Our proposed ProFusion3D architecture tackles the challenge of fusing LiDAR and camera inputs
for accurate 3D object detection using a novel progressive fusion strategy. The framework first
processes the LiDAR point clouds and multi-view camera images with separate encoders, resulting
in Bird’s Eye View (BEV) features for LiDAR \(F_{\text{l_bev}}\) and Perspective View (PV)

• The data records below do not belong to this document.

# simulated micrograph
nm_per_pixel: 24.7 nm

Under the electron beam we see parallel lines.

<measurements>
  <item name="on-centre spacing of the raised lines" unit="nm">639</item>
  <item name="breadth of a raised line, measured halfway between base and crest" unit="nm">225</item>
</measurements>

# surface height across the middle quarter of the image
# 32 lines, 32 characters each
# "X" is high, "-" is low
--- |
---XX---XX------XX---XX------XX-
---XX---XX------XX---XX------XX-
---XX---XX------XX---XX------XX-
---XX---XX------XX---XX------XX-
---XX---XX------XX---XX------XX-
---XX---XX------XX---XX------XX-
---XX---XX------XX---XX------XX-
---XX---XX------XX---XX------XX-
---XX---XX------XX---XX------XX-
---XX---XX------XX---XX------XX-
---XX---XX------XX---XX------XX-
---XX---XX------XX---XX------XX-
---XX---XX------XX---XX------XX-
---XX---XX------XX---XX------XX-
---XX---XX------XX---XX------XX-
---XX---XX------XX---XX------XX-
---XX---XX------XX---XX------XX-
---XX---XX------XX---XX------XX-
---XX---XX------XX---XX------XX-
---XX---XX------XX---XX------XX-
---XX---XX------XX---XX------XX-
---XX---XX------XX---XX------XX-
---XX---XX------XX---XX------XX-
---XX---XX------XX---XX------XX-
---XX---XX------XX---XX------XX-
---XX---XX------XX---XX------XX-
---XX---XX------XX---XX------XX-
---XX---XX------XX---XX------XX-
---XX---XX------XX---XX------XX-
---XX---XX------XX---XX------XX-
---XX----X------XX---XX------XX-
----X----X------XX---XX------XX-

features for the camera \(F_{\text{c_pv}}\). To ensure comprehensive spatial understanding, we
perform cross-view mapping between these feature spaces, transforming BEV features into PV
features \(F_{\text{l_pv}}\) and vice versa \(F_{\text{c_bev}}\). This cross-view transformation
enables the model to utilize both the fine-grained spatial details in the PV view and the
structured geometric information in the BEV view, addressing limitations in previous single-view
fusion methods.
Following the cross-view mapping, our architecture employs an inter-intra fusion module to
hierarchically integrate the intra-modality and inter-modality features for each view space.
Specifically, the intra-modality features, such as BEV LiDAR or PV camera features, are combined
with their corresponding inter-modality counterparts (e.g., projected PV LiDAR features or BEV
camera features) to capture both local and global spatial relationships. The fused BEV
\(F_{\text{bev}}\) and PV \(F_{\text{pv}}\) representations are then processed by the decoder
through an object query-level fusion strategy that allows view-specific feature refinement while
maintaining a holistic scene understanding.
To further enhance the robustness and data efficiency of ProFusion3D, we introduce a multi-modal
mask modeling pre-training strategy, which leverages asymmetrical masking and three distinct
objectives: (i) masked token reconstruction to emphasize spatial feature learning, (ii) unmasked
token denoising to capture fine-grained details, and (iii) cross-modal attribute prediction to
utilize complementary information between modalities. During pre-training, the model learns to
predict masked tokens from noisy or partial inputs, thereby improving its ability to fuse LiDAR
and camera data effectively during downstream 3D object detection tasks.
Overall, ProFusion3D’s progressive fusion strategy, coupled with robust pre-training, enables
superior performance on 3D detection benchmarks like nuScenes and Argoverse2, while ensuring
robustness even under challenging conditions such as single-modality failure.